MIT CSAIL Research Abstracts

CSAIL Publications and Digital Archive header

Technical Reports

Work Products

Research Abstracts

Historical Collections

horizontal line

Research Abstracts - 2006
horizontal line

horizontal line

The IRIS Project: Scalable, Robust, Peer-to-Peer Systems

M. Frans Kaashoek, David Karger, Robert Morris, Emil Sit & Jeremy Stribling

Introduction

The Internet has demonstrated the power of a global naming and communications infrastructure: each new application need not implement its own network, but can simply assume a shared global communication infrastructure. The Infrastructure for Resilient Internet Systems (IRIS) project is developing a decentralized infrastructure, based on distributed hash tables (DHTs), that will enable a new generation of large-scale distributed applications. DHTs are scalable, achieving large system sizes without incurring undue overhead. They are self-configuring, automatically incorporating new nodes without manual intervention or oversight. They provide a simple and flexible interface and are simultaneously usable by many applications.

Distributed hash tables provide two key functions. First, they allow nodes to agree upon and efficiently locate a rendezvous point for a given object without central coordination — this is done using protocols such as Chord [1] and Accordion [5]. Our recent research has sought to build real implementations of these protocols and to ensure that they efficiently use available (but constrained) resources. Second, DHTs provide a simple storage interface, allowing applications to put a data object and then get the object at a later time using a key provided by the DHT. Our implementation of this is called DHash.

We are building applications that take advantage of this infrastructure to provide benefits and features that would otherwise be difficult to achieve. Among these are a low-overhead Usenet server and a distributed and cooperative research library.

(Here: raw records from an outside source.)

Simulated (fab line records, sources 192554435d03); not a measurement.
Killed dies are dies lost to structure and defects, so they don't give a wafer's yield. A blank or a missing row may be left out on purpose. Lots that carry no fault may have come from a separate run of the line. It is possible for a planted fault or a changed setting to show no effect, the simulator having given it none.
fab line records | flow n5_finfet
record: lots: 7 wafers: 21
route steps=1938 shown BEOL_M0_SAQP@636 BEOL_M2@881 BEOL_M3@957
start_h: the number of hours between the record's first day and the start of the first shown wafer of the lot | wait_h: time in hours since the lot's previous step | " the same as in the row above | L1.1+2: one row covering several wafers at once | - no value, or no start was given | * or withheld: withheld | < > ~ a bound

Maintaining data under churn in DHash

DHash is a system for providing block storage, built using the Chord lookup protocol to organize nodes and data. DHash aims to provide efficient reads and writes, data integrity and data availability. That is, it seeks to be usable on a day-to-day basis. Early work [1] defined the basic interface and addressed the problem of data integrity by relating the lookup key to the stored data using a cryptographic hash function or public key signature. Subsequent work [3] focused on reducing lookup latency and achieving high throughput.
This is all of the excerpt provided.